Johann Hari examines the gay left's version of American history. In this narrative, there's much to be admired by gay Americans' resistance to brutal oppression from the very get-go … until it comes to the last fifty years, and especially the last twenty (those dreadful years in which gays finally made legal and political progress):
This is the best I can figure out his position. He does finally explicitly say that the gay movement should have fought instead to "eliminate" all concept of marriage under the law, a cause that would have kept gay people marginalized for centuries, if not forever. Of course some gay people hold revolutionary views against the social structures of marriage and the family—and so do some straight people. But they are small minorities in both groups. If you want to set yourself against these trends in the culture, that's fine. Just don't equate it with your homosexuality. When Bronski suggests gay marriage "works against another unrealized American ideal: individual freedom and autonomy," he is bizarrely missing the point. Nobody is saying gay people have to get married—only that it should be a legal option if they want it. If you disagree with marriage, don't get married. Whose freedom does that restrict?
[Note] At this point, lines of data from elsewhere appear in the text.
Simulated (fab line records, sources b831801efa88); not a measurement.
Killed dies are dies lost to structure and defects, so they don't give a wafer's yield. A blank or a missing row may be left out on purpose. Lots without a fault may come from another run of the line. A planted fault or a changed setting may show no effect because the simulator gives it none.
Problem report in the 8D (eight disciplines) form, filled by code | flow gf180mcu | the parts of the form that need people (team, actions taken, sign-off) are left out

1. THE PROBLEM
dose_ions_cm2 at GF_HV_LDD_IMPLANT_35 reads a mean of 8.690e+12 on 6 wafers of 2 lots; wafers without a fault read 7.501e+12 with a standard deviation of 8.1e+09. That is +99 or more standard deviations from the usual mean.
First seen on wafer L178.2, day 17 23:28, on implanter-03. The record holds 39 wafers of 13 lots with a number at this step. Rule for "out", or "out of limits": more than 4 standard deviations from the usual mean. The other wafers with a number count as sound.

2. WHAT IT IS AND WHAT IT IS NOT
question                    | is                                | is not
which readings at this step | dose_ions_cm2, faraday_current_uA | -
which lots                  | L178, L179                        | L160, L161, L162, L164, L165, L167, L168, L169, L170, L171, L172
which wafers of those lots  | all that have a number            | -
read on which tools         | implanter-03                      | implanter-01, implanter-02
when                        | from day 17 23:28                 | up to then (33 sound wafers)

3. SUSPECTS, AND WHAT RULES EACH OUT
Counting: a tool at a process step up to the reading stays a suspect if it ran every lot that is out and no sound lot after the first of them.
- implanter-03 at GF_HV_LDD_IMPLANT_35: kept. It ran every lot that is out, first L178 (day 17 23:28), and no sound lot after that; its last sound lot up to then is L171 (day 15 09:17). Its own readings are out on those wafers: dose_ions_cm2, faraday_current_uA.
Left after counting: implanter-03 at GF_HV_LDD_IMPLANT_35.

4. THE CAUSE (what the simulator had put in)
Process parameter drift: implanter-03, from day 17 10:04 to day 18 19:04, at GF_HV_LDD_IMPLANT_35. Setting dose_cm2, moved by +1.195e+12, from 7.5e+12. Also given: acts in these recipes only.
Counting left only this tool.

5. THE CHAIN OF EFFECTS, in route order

It has always seemed chilling to me that gay leftists – when pushed to say what they really believe - want to keep gays in some sort of glorious, oppressed, marginalized position, until the majority agrees with the gay left's view of human nature, and revolutionizes straight society as well. This will never happen (and in my view, shouldn't).
Until then, the gay left focuses on demonizing those gays who argue for those who want to belong to their own families as equals, serve their country or commit to one another for life. In this, in my view, the gay left mirrors the Christianist right: they insist that otherness define the minority, even though most members of that minority are born and grow up in the heart of the American family, in all its variations, and of American culture, in all its permutations. No one should be marginalized for seeking otherness. But we are fighting for it to be a choice, not a fate.